Importance of Inventory in the Production Process – definition | inventory | production process

Importance of Inventory in the Production Process

Inventory is the materials required for production and must be accounted for carefully to avoid disruptions. Identify concerns for having too much or too little inventory, and how to maintain a perfect balance for production.

Inventory Defined
If you are in the business of making things, then having good control of your inventory is very important. The word inventory here is defined as the materials needed to make products, in-process products, and finished products. Imagine that you are the owner of a business called Sticker Books. You make small books filled with stickers. Your inventory includes the sticker sheets you use to print your stickers on, the book binding materials needed to make your books, and the book covers, to name a few. The materials you use to make your sticker books and the sticker books themselves are considered your inventory. Managing your inventory is an important part of your production process because having too much or too little can mean your business is losing money.

Too Much Inventory
If your business has too much inventory, then you lose money. When you have too much inventory, it means that your business is making more products than it is selling. You are losing money by purchasing and making too many products. All the products that don’t sell cost you money in the materials needed to make them and in storage for them. You’ve also lost precious time you could have used to develop new products that would sell.

When you first started your company, Sticker Books, you thought your customers would love the sticker book with stickers of pets in it. So you made sure to make an abundance of this sticker book. You made 500 of the pet sticker books and 100 of the all the other sticker books. But, after a month, you saw that the pet sticker books didn’t sell any more than the other sticker books. You sold only 80 of the pet sticker books, 84 of the cartoon sticker books, 74 of the ocean sticker books, 100 of the dinosaur sticker books, and between 60 and 100 for all the other sticker books.

Because you only sold 80 of the pet sticker books, you are left with 420 at the end of the month. That’s a lot of sticker books that didn’t sell. It costs you $3 to make each book, so you are looking at a cost of $1260 just sitting there taking up valuable space in your warehouse. You could have spent this money on research to produce another sticker book that your customers would purchase.

Too Little
On the other hand, if you have too little inventory, then your business will lose money in lost sales. If you only made 100 of an item, and 120 people want to buy the item, then you have to turn 20 people away because you don’t have enough of the item. Multiply these 20 items by the sales price of your item, and you are looking at what you have lost in sales.

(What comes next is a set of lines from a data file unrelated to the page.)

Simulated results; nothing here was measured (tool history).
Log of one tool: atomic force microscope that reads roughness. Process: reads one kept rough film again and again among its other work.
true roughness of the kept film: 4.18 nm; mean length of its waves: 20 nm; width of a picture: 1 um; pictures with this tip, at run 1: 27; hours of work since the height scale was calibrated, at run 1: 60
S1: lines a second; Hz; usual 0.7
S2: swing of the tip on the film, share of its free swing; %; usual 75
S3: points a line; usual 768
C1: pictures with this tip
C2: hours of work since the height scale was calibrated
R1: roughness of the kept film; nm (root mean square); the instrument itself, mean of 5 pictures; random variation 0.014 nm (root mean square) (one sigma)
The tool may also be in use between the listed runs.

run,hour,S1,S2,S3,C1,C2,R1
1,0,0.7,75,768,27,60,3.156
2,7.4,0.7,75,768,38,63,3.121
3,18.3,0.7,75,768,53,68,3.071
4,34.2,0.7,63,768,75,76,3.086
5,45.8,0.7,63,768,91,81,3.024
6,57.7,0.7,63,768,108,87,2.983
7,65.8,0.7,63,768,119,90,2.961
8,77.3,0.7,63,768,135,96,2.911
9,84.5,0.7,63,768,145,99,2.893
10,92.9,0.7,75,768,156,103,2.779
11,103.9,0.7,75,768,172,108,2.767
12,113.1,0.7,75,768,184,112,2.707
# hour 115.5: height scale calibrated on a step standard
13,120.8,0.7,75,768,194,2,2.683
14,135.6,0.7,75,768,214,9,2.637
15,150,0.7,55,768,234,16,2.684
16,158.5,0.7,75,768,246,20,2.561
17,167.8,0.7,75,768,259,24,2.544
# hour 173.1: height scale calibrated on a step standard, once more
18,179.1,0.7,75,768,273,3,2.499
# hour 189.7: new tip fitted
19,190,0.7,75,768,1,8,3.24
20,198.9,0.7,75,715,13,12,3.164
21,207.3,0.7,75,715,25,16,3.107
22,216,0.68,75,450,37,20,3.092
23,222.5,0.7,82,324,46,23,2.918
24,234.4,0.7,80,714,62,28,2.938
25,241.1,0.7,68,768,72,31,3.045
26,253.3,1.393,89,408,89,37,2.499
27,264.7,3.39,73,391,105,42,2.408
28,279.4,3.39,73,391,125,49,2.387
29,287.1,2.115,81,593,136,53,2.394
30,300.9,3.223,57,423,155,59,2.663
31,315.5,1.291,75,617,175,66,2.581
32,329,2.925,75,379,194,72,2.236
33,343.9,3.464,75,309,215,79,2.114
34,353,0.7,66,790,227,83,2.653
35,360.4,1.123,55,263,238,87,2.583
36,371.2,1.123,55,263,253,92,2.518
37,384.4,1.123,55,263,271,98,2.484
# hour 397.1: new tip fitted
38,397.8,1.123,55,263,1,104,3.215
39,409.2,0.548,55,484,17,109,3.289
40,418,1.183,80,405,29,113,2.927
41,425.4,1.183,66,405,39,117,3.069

You are looking over your sticker sales for the past, and you notice that you sold out of some of the sticker books. For example, you sold 100 of 100 of the dinosaur sticker books. You think back, and you remember that your business has received several calls from people asking about the dinosaur sticker books. You had to tell them that you were sold out. You realize that not everybody calls in to ask. Because you didn’t print enough of the dinosaur sticker books, you have lost some sales.

You review your activity log for the month and see that you received 20 phone calls and 30 emails asking about the dinosaur sticker books. That could have been 50 additional sales of the dinosaur sticker book. These sell for $5 each, so that means you have lost $250 in sales.

Just Right
When you have just the right amount of inventory, you are making enough products to meet your demand. You are not losing money because you are making too many products, and you are not losing money due to lost sales. Achieving this balance is the result of keeping good records of your sales so you can forecast, or somewhat predict, how many future sales you will have.

As Sticker Books continues to grow, you get better and better at predicting how much of each item you need per month. You see the seasonal trends that happen at certain times of the year and use this information so you can print more sticker books to sell at those times. It has been several years now since you started and had to deal with too much and too little inventory. You are now able to keep up with the demand.

You have realized that your customers don’t always purchase the things that you think they will purchase. You produce your sticker books according to what your customers want now instead of what you think they want. You have had several months where you produced just enough stickers to meet the demand. No more, no less. Your records and forecasting were spot on.

Lesson Summary
Let’s review what we’ve learned. The word inventory here is defined as the materials needed to make products, in-process products, and finished products. Keeping track of your inventory is a very important part of your production process. If you have too much inventory, you have lost money in making products that aren’t selling. If you have too little inventory, then you’re losing money from turning your customers away. Keeping good sales records and performing your forecasting just right will help you to make enough product to meet your demand. This will help you save and earn the most money to grow your business.